In one of the companies that i worked, we had this whole process oriented approach with lots of documents (most of which were asked to be filled in by Project Manager). However, in spite of the length and explanations, i realized that it hardly used to help people -the real developers.
So i decided to pull on of myself with a specific objective of "helping the developers". The most important thing i started is to collect most basic questions - the real FAQs.
What i learned is that following matters to most people when they want to adopt certain process, and many things that they may not have prior idea but would appreciate right away if they understand the logic.

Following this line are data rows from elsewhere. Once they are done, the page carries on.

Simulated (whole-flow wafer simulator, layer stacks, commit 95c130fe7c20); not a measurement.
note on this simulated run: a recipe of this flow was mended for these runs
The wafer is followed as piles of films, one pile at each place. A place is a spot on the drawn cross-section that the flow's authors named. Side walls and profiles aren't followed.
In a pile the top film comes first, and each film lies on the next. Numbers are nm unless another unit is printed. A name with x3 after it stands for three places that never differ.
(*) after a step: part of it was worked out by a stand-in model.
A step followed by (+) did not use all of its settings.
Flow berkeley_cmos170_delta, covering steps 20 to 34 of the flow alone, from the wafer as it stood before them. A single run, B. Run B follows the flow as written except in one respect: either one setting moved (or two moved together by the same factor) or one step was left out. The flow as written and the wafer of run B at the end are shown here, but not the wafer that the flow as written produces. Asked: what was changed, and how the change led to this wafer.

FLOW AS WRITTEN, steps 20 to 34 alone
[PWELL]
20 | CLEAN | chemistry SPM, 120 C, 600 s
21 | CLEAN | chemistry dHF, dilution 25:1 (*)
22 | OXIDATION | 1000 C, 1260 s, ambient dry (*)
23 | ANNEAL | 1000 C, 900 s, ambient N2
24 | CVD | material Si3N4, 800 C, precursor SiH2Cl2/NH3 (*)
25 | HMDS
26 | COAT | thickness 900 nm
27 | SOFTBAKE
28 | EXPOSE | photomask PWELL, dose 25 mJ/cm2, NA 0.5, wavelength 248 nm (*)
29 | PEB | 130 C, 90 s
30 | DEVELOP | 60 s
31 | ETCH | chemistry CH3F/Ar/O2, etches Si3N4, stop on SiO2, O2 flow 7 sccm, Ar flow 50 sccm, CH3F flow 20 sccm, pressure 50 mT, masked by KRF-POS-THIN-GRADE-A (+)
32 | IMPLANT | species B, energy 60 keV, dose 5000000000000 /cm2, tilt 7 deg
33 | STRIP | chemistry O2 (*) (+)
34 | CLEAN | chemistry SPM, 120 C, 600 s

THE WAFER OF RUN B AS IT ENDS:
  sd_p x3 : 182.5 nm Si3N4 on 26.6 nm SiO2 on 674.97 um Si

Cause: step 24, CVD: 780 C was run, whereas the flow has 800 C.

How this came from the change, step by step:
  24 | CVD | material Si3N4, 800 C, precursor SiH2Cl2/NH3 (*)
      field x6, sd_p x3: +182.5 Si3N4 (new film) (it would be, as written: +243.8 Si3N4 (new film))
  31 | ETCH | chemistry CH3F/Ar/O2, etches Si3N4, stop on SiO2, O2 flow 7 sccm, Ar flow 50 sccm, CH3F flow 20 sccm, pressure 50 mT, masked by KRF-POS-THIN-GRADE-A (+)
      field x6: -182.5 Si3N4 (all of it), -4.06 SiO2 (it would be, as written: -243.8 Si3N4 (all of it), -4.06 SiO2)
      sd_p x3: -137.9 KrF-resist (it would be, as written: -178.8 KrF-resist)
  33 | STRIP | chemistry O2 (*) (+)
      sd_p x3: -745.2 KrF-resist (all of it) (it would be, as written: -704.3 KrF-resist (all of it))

Here are the key topics that such a documentation should help:
The process of development to deployment -
How should the code be organized, compiled, published (in the form of DLLs, libraries, executables, installers, web pages and how will they be deployed and tested)?
How should we do version control? (and why if there are newbies).
Understand how the structure of the repository, the code of conduct - when a check-in acceptable and when not, when a version/tag is announced, how the patch, merges will be applied, and what are the cleanliness expectations when a patch or release is declared done
Executing the Methodology -
are we agile, do we do up-front design, which methodology we use? Now given this, it might be a fixed for a given company. Now, for most people, they want to know how we are going to implement it for the given project. This is very specific about the project that will allow people to visualize different milestones and what is potentially important. In a research oriented project - we would want indicate "always validate critical algorithms before building on top of it" in a shrink wrap I would focus on the correctness and importance of features.
Communication responsibilities -
Defining how do you make formal communication - this is not done with whether specific people can talk to each other - but people must have a sense as to what is important enough (problems, design decisions, feature freeze) to be either announce or even debated before proceeding on implementation.
Finally, we must all have a common understanding of code-quality, coding standard and in general what we think is ok or below hygiene level.
I wish I would start off every project with such documents - however, it's not quite easy. But important thing is to address all issues that relate to day-to-day behavior and choices of developers. This goes long way when multiple releases to market needs to be delivered.
Finally, I would also suggest that try to be informal as possible. Usually, the process oriented guys don't quite like informal documents which can potentially be misunderstood outside the context. However, it should be done such a way that it connects the developers.